Ask a coach: ‘Should I cycle commute every day?’

The length of your commute is a major factor; but there are ways to adapt your routine to maximise on the gains of riding into work

Cyclist commuting a bike to work
(Image credit: Getty Images - RyanJLane)

Aside from all the other benefits of commuting to work on the bike, using two wheels to get from A to B is a great way to maximise your available time - regardless of whether you are doing it to stay fit and active, or training for specific goals and events.

However, there are certain caveats you need to consider to ensure your cycling commute fits in with all your other plans. You wouldn't want to be overly fatigued from your daily commutes - especially if you have other rides planned, such as your weekend group ride or a mid-week race. 

So how often should you ride to work? Cycle coach Alex Welburn explains what you need to consider…

Alex Welburn
Alex Welburn

Performance cycling coach Alex Welburn is one of the experts who will be answering your questions in Cycling Weekly's Ask a Cycling Coach series, online every Wednesday. He's currently completing a PhD on Critical power and W' at Loughborough University whilst also managing the Performance Project, in which he coaches athletes and provides consultation.

What distance is best if you want to commute every day?

Of course, your level of fitness plays a major part in the ideal length of your route. This advice isn't tailored to high-level racers, but more to your average commuting cyclist. 

However, regardless of your current form, the longer your commute is, the more time you need to allow to complete the ride and also the more recovery you'll need. If your commute is always on the longer side, you might need to take some days off, or only ride one way.

I find that having multiple options is the best way to allow you to commute every day - or at least, most days - without becoming overtired. If you live quite far away from your place of work, that might involve adding in a train journey to bring the distance down. 

Here are some common distances, and my thoughts on how regularly the average cyclist might aim to complete them:

10 km – A good length and very versatile which can give you lots of options. Depending on fitness level, this should be a very manageable distance for most to do every day, as it is 20km a day or 100km a week. 

25km – For the average cyclist, this will take you around 60 minutes. Factors such as fitness, traffic lights, and hills all contribute to the duration. But you will know best how long your route takes you! While some might be able to manage it, for most of us, this distance is likely the upper limit for a daily commute. At this distance, you may want to consider occasionally getting to work by other means, to ensure you're making time for rest days.
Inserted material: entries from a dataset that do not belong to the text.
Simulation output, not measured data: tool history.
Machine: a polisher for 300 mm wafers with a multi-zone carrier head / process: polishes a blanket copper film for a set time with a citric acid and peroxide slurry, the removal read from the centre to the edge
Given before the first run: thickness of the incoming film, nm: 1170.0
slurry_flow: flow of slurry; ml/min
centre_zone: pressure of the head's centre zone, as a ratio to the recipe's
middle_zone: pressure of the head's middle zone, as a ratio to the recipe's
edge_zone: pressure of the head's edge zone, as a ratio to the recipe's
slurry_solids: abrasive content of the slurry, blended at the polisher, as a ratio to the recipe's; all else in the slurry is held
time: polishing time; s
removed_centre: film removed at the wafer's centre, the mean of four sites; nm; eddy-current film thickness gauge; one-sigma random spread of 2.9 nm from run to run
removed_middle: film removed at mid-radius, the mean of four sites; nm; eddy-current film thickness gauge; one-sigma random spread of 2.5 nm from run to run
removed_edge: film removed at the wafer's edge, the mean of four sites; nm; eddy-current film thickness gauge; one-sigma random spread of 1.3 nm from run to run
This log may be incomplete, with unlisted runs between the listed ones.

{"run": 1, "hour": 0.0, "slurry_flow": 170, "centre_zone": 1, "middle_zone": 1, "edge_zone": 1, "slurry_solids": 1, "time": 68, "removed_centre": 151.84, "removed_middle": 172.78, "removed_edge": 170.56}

Longer – 25km +  This is where getting to work via other means and then cycling home becomes a good option. You may have the option to do this once or twice a week if it suits your plans. While this may be viable in the summer months, when it comes to winter, the thought of two long, cold commutes in wet and dark conditions is not particularly appealing. Some riders opt to ride one way, and return via car/train/public transport, use the same means to get back the next day and ride home, and so on - alternating the commute between the morning and evening. If you do want to ride both ways, keeping a stock of warm, dry kit at the office is a good idea during winter. 

Other factors to consider

As distance starts to increase, one of the other elements you need to consider is your fuelling. The longer the ride, the more you’ll need to fuel. This goes for on and off the bike. Having all the ingredients needed to make a healthy (second) breakfast at your place of work is a good idea if your commute is on the longer end.

As the seasons change, unfortunately, so does the weather and the amount of light available. These changes bring about other elements to consider.  One of my key tips would be full-length fenders! It will reduce the muck on you and your bike, invaluable for mornings and evenings in the depth of winter. 

Winter also means colder and darker riders, and if your commute is short, you may spend longer getting changed than riding so factor in that extra time. 

Make sure you are seen, and can see the road clearly, with sufficient lighting on the bike. Having a spare set of bike lights in your bag is often smart, as well as having extra charging cables at your desk to keep them juiced up.

Finally, as we approach the colder months, always be wary of the road conditions such as ice. Commuting should be enjoyable at the end of the day.